Tuesday, March 25, 2014

Mike Konczal for Democracy Journal: The Voluntarism Fantasy

The American rejection of socialism was so complete that it left those on the left weakened in the face of the essential conservative impulse: that government is best which governs least.  There are many manifestations: `libertarian' law professor Richard Epstein's "Simple Rules for a Complex World" rejects the fundamental premise of the New Deal: that social insurance and government regulation are necessary to humanize and limit the triumph of those who have property.  The basic contrast is between those who believe that social security rather than property-based individual liberty is the key to a decent society. This is celebrated by people like Tea Party Senator Mike Lee (R-Utah) who opposes the New Deal and lauds "voluntary civil society".  Mike Konczal discusses the issues. - gwc
Mike Konczal for Democracy Journal: The Voluntarism Fantasy:
Ideology is as much about understanding the past as shaping the future. And conservatives tell themselves a story, a fairy tale really, about the past, about the way the world was and can be again under Republican policies. This story is about the way people were able to insure themselves against the risks inherent in modern life. Back before the Great Society, before the New Deal, and even before the Progressive Era, things were better. Before government took on the role of providing social insurance, individuals and private charity did everything needed to insure people against the hardships of life; given the chance, they could do it again.

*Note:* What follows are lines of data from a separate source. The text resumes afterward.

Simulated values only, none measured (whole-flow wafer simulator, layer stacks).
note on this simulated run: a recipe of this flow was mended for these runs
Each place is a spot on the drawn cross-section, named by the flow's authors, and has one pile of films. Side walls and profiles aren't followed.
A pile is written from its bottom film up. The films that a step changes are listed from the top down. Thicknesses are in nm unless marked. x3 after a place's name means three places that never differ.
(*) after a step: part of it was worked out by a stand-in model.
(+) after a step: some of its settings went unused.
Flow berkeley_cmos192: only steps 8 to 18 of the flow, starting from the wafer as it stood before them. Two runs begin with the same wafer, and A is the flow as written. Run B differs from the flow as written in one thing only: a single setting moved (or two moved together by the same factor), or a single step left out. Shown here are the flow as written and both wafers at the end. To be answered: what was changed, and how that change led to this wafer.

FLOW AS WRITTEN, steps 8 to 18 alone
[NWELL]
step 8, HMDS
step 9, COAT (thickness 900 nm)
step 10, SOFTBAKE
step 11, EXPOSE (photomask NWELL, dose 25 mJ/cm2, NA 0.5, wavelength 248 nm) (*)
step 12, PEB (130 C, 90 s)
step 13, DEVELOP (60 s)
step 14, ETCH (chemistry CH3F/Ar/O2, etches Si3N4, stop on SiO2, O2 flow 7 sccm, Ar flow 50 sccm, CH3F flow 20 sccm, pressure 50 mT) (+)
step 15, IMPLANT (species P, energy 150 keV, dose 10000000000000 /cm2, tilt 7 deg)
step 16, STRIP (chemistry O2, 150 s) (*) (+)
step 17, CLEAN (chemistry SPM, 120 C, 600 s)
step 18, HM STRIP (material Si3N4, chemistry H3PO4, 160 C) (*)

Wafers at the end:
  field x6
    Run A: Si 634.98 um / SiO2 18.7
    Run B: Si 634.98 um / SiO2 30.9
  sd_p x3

This vision has always been implicit in the conservative ascendancy. It existed in the 1980s, when President Reagan announced, “The size of the federal budget is not an appropriate barometer of social conscience or charitable concern,” and called for voluntarism to fill in the yawning gaps in the social safety net. It was made explicit in the 1990s, notably through Marvin Olasky’s The Tragedy of American Compassion, a treatise hailed by the likes of Newt Gingrich and William Bennett, which argued that a purely private nineteenth-century system of charitable and voluntary organizations did a better job providing for the common good than the twentieth-century welfare state. This idea is also the basis of Paul Ryan’s budget, which seeks to devolve and shrink the federal government at a rapid pace, lest the safety net turn “into a hammock that lulls able-bodied people into lives of dependency and complacency, that drains them of their will and their incentive to make the most of their lives.” It’s what Utah Senator Mike Lee references when he says that the “alternative to big government is not small government” but instead “a voluntary civil society.” As conservatives face the possibility of a permanent Democratic majority fueled by changing demographics, they understand that time is running out on their cherished project to dismantle the federal welfare state.